What Forex Trading Demystified
Forex involves the
trading of currencies. It is the largest financial market in the world
and has an estimated daily turnover of 1.9 trillion dollars. This
turnover is larger than all the worlds’ stock market on any given day.
The forex market does not have a fixed exchange. The forex market is considered an over-the-counter (OTC) market. The forex market is completely electronic and trades are executed over the phone or on the Internet. Until 10 years ago the forex
market was the preserve of Large financial institutions. Now an
ever-increasing amount of individual traders thanks to the advent of the
Internet and an increasing amount of online forex brokers are trading forex.

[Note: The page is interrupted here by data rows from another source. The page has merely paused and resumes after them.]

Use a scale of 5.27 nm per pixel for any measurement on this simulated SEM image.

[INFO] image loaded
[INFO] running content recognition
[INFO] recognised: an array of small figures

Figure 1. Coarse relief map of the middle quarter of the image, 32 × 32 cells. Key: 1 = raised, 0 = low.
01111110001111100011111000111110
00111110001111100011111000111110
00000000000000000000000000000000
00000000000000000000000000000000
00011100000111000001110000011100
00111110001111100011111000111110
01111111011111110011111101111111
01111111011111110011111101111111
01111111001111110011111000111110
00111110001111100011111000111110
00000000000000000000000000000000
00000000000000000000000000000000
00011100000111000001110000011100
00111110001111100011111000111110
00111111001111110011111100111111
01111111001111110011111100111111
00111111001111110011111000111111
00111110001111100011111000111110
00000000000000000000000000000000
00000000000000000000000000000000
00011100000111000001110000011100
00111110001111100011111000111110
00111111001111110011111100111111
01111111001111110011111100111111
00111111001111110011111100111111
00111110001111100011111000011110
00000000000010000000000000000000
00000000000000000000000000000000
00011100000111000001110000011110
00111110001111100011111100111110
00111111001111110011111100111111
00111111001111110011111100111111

Currencies are always traded in pairs. A typical pair would be EUR/USD
(Euro over US dollars). The first currency is the base. The second
currency is the counter currency. The pair can be viewed, as the amount
of the secondary currency that is needed to buy 1 unit of the first
currency. If you were to buy the above pair you would buy Euro and
simultaneously selling US dollars. If the pair were sold the reverse
would happen you would sell the Euro and buy the US dollar. This might
sound confusing but simply think of the pair as one item and you are
buying or selling one item. If you think the Euro will go up against the
US dollar you buy the EUR/USD pair. If you think the EUR will decrease
against the US dollar you sell the EUR/USD pair.
When you see forex quotes
you will see two numbers. If we use the EUR/USD as an example you might
see 1.2350/1.2355 the first number 1.2350 is the bid price and is the
price traders are prepared to buy euros against the US dollar. The
second number 1.2355 is the offer price and is the price traders are
prepared to sell the EURO against the US dollar. The difference between
the bid and the offer price is the called the spread. The spread for the
major currencies is usually 3 to 5 pips (explained later).
The most common increment of currencies is the pip. If the EUR/USD moves
from 1.2350 to 1.2351 that is one pip. A pip is the last decimal point
of quotation. Most currencies quoted to 4 decimal points. The exception
is the Yen, which is quoted to 2 decimal points eg 139.41. The term pip
is just forex lingo so if a forex trader says the EURO has gone up 20 pips against the US dollar add 20 points to decimal part of EUR/USD pair.
Forex is traditionally
traded in lots also referred to as contracts. The standard size for a
lot is $100,000. In the last few a mini lot size of 10,000 dollars has
been introduced and this has become increasing popular. Forex trading is leveraged with most forex
brokers offering 1% margins. This means you can control one standard
lot of $100000 with $1000. Typically you would need a minium of $2500 to
open a standard size forex account.
A mini account can be opened with $300 with most forex brokers. To trade a one mini lot you need a margin of $100, which in
turn controls $10000. If the currency goes up 1% and if you traded one
mini lot of $10000 you would make $100 dollars or 100% of your original
margin. Forex trading is a very lucrative market to get into and it is suggested that traders new to forex trading trade a mini account for an extended amount of time. Trading a mini account is a low cost entry to the forex market, as only $300 is required to open an account. You can still make money while you become more experienced in forex
trading. You can trade one mini lot until you have made your first $100
dollars then start trading 2 mini lots. As you gain more experience you
can trade standard sized lots.
Forex trading is becoming
increasing popular with traders of other financial products. It can be
traded in amounts a lot smaller than other financial products, which
makes learning forex trading safer than other markets. Forex trading can be a very lucrative market, which no trader can dismiss.